Farmers in Suffolk County are working to improve water quality, reduce fertilizer use and maintain their position as a national leader in farmland conservation. Due to the East End’s shape and proximity to the ocean, access to clean drinking water has always been an issue. In an effort to face this problem, 16 farmers are teaming up with Cornell Cooperative Extension and the American Farmland Trust, the leading nonprofit in farmland conservation. These groups have developed the BMP challenge, which eliminates financial risk for farmers who implement innovative farming practices. In the last year, these farms have already decreased nitrogen use by 20 percent.

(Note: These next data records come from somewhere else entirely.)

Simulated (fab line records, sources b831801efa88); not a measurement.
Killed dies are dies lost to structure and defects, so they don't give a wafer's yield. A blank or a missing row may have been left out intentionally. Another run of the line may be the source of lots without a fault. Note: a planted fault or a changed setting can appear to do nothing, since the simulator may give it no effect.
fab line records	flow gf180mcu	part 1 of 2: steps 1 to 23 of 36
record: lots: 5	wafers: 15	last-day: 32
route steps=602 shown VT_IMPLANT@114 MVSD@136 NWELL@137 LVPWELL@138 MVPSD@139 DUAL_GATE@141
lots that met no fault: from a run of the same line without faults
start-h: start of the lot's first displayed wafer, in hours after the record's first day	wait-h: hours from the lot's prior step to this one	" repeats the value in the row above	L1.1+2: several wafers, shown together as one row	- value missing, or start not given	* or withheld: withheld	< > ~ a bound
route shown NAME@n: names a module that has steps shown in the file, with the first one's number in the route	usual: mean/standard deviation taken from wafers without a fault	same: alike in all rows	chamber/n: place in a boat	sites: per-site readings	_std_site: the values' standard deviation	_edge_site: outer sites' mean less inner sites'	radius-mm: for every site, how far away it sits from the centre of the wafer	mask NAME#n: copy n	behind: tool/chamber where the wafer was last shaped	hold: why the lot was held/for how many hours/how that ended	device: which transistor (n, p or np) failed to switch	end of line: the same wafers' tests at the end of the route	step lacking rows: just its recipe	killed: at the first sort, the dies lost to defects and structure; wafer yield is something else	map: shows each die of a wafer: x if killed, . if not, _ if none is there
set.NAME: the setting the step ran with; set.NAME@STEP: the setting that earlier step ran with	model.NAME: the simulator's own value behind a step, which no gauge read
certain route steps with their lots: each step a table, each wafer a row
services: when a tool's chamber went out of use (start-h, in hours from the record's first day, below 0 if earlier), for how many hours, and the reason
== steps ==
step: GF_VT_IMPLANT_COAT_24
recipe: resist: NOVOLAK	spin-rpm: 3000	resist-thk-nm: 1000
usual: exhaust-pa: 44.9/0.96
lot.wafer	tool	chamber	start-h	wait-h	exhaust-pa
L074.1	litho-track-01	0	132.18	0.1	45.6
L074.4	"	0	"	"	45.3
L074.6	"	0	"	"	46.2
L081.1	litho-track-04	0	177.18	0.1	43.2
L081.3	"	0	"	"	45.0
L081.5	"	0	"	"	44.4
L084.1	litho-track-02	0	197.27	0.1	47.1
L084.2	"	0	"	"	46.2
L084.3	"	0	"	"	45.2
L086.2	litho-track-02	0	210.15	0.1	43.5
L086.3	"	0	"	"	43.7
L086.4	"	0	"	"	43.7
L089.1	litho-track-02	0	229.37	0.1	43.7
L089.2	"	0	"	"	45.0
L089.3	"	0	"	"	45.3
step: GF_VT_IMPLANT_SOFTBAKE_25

Farming is a larger contributor to New York’s economy than any other county in the state, even though the number of actively farmed acres in the county has been greatly reduced in recent decades. This success is due, in part, to the farmers’ willingness to adopt innovative practices, work in cooperatives and consider community impact. “Everybody has to do their part as far as nitrogen is concerned. Anything you put in the soil is going to end up in the water if there is too much of it,” says Jennifer Halsey, whose family has been farming on the South Fork for 12 generations.The program offers a glimpse of a potential model for coastal communities across the country that struggle to moderate the flow of nitrogen into their waters. The only necessary ingredient is farmers’ participation.

The Halseys own one of 16 family farms experimenting with new farming practices. These farmers are now testing a controlled-release fertilizer, which isn’t absorbed by dissolving in rainwater. David Haight, of the New York office of the American Farmland Trust, hopes “Suffolk County will once again be a national leader [in the farmland conservation movement] by demonstrating that it’s possible to work with farmers to protect water quality while keeping farms economically viable.”